Includes bibliographical references.

Most human activities that use water produce wastewater. As the overall demand for water grows, the quantity of wastewater produced and its overall pollution load are continuously increasing worldwide. Over 80% of the world’s wastewater – and over 95% in some least developed countries – is released to the environment without treatment.

Once discharged into water bodies, wastewater is either diluted, transported downstream or infiltrates into aquifers, where it can affect the quality (and therefore the availability) of freshwater supplies. The ultimate destination of wastewater discharged into rivers and lakes is often the ocean with negative consequences for the marine environment.

The 2017 edition of the United Nations World Water Development Report, entitled “Wastewater: The Untapped Resource”, demonstrates how improved wastewater management generates social, environmental and economic benefits essential for sustainable development and is essential to achieving the 2030 Agenda for Sustainable Development.

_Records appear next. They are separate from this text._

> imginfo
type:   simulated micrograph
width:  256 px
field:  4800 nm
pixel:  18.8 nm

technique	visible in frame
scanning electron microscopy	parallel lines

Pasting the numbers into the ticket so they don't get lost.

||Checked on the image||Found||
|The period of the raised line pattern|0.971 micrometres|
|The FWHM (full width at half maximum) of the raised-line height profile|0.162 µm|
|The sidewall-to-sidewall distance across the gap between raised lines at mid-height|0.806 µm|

In particular, the Report seeks to inform decision-makers, government, civil society and private sector, about the importance of managing wastewater as an undervalued and sustainable source of water, energy, nutrients and other recoverable by-products, rather than something to be disposed of or a nuisance to be ignored.

The report’s title reflects the critical role that wastewater is poised to play in the context of a circular economy, whereby economic development is balanced with the protection of natural resources and environmental sustainability, and where a cleaner and more sustainable economy has a positive effect on the water quality.